We certainly want to come up with a clean way to reuse functions defined in “expressions” from lldb, though that’s not at the front of our queue. Making them debuggable would also be important: once you allow this sort of thing it’s bound to grow in complexity to the point where you’ll need to be able to debug it. And we would be happy to support other languages, though at present we’re tied to Clang as our expression front end…

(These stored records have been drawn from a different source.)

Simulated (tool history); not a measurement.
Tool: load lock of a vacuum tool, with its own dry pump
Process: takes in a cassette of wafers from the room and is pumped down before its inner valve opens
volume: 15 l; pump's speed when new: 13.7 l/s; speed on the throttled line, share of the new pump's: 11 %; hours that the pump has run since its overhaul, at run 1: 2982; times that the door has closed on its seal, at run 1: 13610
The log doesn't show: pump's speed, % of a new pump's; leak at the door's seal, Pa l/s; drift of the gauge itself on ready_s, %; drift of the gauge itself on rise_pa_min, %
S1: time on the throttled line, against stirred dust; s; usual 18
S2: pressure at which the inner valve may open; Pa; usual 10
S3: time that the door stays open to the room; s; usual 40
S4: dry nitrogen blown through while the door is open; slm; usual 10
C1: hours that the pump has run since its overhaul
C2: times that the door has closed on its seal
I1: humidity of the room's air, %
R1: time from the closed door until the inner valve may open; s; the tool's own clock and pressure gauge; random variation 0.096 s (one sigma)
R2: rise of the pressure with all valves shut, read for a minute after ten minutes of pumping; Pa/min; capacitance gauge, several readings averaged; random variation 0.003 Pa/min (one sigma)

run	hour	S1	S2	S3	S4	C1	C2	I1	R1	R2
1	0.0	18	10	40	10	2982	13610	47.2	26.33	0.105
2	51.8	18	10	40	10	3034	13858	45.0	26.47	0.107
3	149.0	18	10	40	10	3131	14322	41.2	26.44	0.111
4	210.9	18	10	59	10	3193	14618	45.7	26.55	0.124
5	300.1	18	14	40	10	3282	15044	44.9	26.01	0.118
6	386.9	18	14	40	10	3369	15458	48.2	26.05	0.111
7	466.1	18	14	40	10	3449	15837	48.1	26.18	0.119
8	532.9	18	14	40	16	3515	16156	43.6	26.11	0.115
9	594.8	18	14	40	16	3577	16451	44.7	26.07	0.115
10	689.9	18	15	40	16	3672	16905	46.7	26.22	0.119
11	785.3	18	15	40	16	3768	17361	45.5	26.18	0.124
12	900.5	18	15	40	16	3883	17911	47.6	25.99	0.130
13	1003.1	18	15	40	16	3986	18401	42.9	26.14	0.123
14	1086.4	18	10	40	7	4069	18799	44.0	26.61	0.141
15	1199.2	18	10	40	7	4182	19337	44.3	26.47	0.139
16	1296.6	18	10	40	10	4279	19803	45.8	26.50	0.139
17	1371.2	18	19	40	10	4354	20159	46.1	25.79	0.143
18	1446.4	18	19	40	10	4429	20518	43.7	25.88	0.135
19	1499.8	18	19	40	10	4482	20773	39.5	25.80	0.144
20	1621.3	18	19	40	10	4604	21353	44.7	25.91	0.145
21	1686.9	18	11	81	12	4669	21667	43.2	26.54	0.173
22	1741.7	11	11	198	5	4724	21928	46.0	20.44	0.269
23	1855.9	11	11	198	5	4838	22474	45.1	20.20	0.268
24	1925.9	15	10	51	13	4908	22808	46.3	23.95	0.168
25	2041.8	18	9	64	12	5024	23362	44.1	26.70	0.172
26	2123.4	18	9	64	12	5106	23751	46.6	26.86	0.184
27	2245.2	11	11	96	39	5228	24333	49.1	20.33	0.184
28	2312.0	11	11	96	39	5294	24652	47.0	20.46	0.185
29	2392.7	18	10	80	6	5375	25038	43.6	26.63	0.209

Right. I would have to provide the expression parsing and so forth, but that is already completed. Perhaps a minimal hook from LLDB into (what’s the right interface? I haven’t read through the Expression code yet) that tells the inferior process to CompileString(“sort(preexistingCollection, function(a,b) { a< b}”); effectively doing the compilation. Or the JIT could be done by customizing the LLDB side. It just isn’t clear to me on what side of the debugger - debuggee interface the JIT needs to run on most effectively. Or does it matter?

Another way to do this would be to build a little code injection rig and insert it into the debuggee - for instance by having a dylib that does this job and calling “dlopen” from the debugger to insert it. Then when you wanted to insert some new code, you would put it in a file, and call some “MyRigInsertCode” type routine in your dylib. Then that would make a little bundle, stuff it into the target, tell the loader about it (which would tell the debugger about it) and then those new functions would be available in further expressions you write from the debugger.

Yes, that’s it! I think we’re thinking along exactly the same lines. Since ideally I want to include llvm based JIT-compiler functionality in some sort of library for D, (in order to be able to compile at runtime), this could be the right path. Get two birds with one stone.

Comments welcome.

Thanks guys.

Jason

Sorry if I was unclear. We also JIT compile and insert functions that are theoretically reusable many many times, the trick is how to get to back to them again - especially from the parser. Right now functions that get defined in the course of an expression don't get put back into the function lists we use to provide name lookup for the parser, and we don't tell the linker about them so the debugger doesn't find out about them through the normal course of things. So you could make a function and use it in one pass though the Expression classes, but if you wanted to reuse the results of that Expression in another, we'd have to do more work to have the parser find it second time round.

Also, as a practical matter, the Command-Line interfaces to the expression parser are all one-shot deals, the code is JIT'ted and inserted, run and then removed. Since the most common use of the expressions is stuff like:

(lldb) expr printSomething (pointer_to_print)

or whatever, you don't want to keep the code for that sitting around in the target… So there would have to be a flag to the command saying "this expression makes stuff I want you to preserve."

That's all I meant.

Jim